But all too often that is not the way we live.  Jacob and Rebekah lost sight of their faith in God’s promises and sought to accomplish God’s goals by sinful human means.  First Jacob had Esau trade a bowl of soup for his birthright.  There was no love or care for his brother in that selfish act.  Then Rebekah and Jacob conspired to deceive Isaac to give Jacob the blessing.  There is a clear violation of the 9th commandment.  The sinful nature won out over faith.  Could such a thing succeed?
The wages of this sin caused Jacob to be an exile from his family for 20 years.  It cost Rebekah the joy of the fellowship of her favorite son for 20 years.  It cost a breach between the brothers, Jacob and Esau, which lasted for a thousand years. The stain of this compulsive sin was reenacted in the lives of Jacob’s own sons.  There were wages of this sin.  But God’s grace was not subdued.  God appeared to Jacob, guided Jacob, blessed Jacob and quickened Jacob into being a new man with a new name, Israel.  God’s grace was greater than Jacob’s sin.
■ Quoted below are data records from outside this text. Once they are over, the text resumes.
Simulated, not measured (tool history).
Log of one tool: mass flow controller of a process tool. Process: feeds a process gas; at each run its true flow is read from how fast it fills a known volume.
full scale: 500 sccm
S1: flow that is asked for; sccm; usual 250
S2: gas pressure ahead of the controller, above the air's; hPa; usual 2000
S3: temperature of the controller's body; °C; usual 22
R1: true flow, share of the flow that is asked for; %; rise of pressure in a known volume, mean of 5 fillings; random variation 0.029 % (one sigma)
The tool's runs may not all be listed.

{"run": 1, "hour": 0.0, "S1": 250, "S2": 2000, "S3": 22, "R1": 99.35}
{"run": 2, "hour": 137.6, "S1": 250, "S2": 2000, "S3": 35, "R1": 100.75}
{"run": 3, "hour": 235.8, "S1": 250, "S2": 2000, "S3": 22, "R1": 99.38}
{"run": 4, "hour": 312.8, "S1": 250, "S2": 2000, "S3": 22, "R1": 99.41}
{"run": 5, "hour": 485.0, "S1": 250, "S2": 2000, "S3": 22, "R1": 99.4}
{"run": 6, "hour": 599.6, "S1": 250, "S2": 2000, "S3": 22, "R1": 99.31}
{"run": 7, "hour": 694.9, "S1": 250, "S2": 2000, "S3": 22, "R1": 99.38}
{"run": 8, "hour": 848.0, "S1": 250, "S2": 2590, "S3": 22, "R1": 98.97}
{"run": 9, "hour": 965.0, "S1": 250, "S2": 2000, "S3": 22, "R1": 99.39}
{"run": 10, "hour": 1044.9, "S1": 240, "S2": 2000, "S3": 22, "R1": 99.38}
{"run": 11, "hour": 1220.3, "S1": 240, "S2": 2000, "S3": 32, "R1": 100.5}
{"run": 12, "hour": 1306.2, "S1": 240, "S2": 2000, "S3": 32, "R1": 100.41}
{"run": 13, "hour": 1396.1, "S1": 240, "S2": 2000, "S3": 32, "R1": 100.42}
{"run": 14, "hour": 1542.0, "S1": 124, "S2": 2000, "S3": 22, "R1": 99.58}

The same is true throughout time.  The same is true for us today.  As Julia Johnston wrote it is “grace that exceeds our sin and our guilt”.  As she wrote in the second verse, “Sin and despair like the sea waves cold, threaten the soul with infinite loss”.  That was surely true of Jacob and all sinners for all time.  But there is more.  That despair should show us a “grace that is greater, yes grace untold” that “points to the refuge the mighty cross.”  If you have run ahead of God, or away from God, run back to His grace.  Run with simple confession to His marvelous Cross of grace.  Be restored in His grace today.